`Eid Al-Adha is a joyous occasion for Muslims worldwide which marks the end of hajj.
This year, there will be no exception in Wellington, New Zealand, despite the increased number of Islamophobic attacks targeting the Muslim community recently.
Preparing for `Eid on Saturday, July 9, the Muslim community is planning the first `Eid celebration at Sky Stadium this weekend.
As the Federation of Islamic Associations advised Muslims to stay alert, organizers have assured attendees that they are working with authoritie to ensure there will be an increased police presence at the event.
“The New Zealand Eid Day Trust has formed a really good working relationship with the police over the years and so as part of the planning we always have police presence at our events,” event organizer Al-Kaif Khan told Radio New Zealand.
“There will be an increased police presence patrolling in and around the area just to ensure that our patrons are safe (and) we’ve got a safe environment for everyone to enjoy,” Kahn said.
With 3000 people expected to attend, Khan said the community remained focus on the celebrations ahead.
“Our people are quite vigilant after all the activities that unfolded in Christchurch so that’s always going to be in the back of people’s minds but we’re there to celebrate our Eid festivities and so yeah we carry on with life,” he said.
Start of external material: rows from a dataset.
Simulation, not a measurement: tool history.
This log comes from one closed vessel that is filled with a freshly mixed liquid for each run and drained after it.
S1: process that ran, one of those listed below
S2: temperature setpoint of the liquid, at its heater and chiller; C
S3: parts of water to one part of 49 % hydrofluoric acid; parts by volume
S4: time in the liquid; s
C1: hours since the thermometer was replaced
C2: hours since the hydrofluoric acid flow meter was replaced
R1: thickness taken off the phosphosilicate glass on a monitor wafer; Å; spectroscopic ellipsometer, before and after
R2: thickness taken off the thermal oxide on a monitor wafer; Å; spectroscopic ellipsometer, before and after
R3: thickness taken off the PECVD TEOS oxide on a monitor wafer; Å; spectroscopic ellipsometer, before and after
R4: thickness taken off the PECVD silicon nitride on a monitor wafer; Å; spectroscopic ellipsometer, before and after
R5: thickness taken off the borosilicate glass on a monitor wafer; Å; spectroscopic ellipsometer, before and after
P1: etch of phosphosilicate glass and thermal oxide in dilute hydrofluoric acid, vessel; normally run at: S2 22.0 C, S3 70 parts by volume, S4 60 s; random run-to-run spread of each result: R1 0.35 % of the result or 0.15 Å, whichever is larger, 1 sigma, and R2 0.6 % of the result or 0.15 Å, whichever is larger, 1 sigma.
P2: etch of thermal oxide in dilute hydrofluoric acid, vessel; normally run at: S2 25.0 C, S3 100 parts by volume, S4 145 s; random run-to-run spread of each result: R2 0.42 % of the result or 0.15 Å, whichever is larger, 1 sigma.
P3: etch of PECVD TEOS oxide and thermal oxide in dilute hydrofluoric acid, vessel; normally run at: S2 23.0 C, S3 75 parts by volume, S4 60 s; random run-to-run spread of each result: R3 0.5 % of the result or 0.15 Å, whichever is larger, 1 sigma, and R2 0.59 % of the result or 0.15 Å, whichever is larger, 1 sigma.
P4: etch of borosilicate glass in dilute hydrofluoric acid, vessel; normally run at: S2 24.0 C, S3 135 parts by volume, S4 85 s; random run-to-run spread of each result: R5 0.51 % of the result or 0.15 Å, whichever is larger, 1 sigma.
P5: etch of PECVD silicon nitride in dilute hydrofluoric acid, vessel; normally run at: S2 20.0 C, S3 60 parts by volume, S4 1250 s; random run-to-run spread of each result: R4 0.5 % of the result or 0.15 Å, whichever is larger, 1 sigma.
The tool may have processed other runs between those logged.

`Eid Al-Adha, or “Feast of Sacrifice”, marks the end of the hajj season and is one of the two most important Islamic celebrations, together with `Eid Al-Fitr.
`Eid begins with special prayers to mark the day.
A financially-able Muslim sacrifices a single sheep or goat or shares with six others in sacrificing a camel or cow as an act of worship during the four-day `Eid Al-Adha celebrations.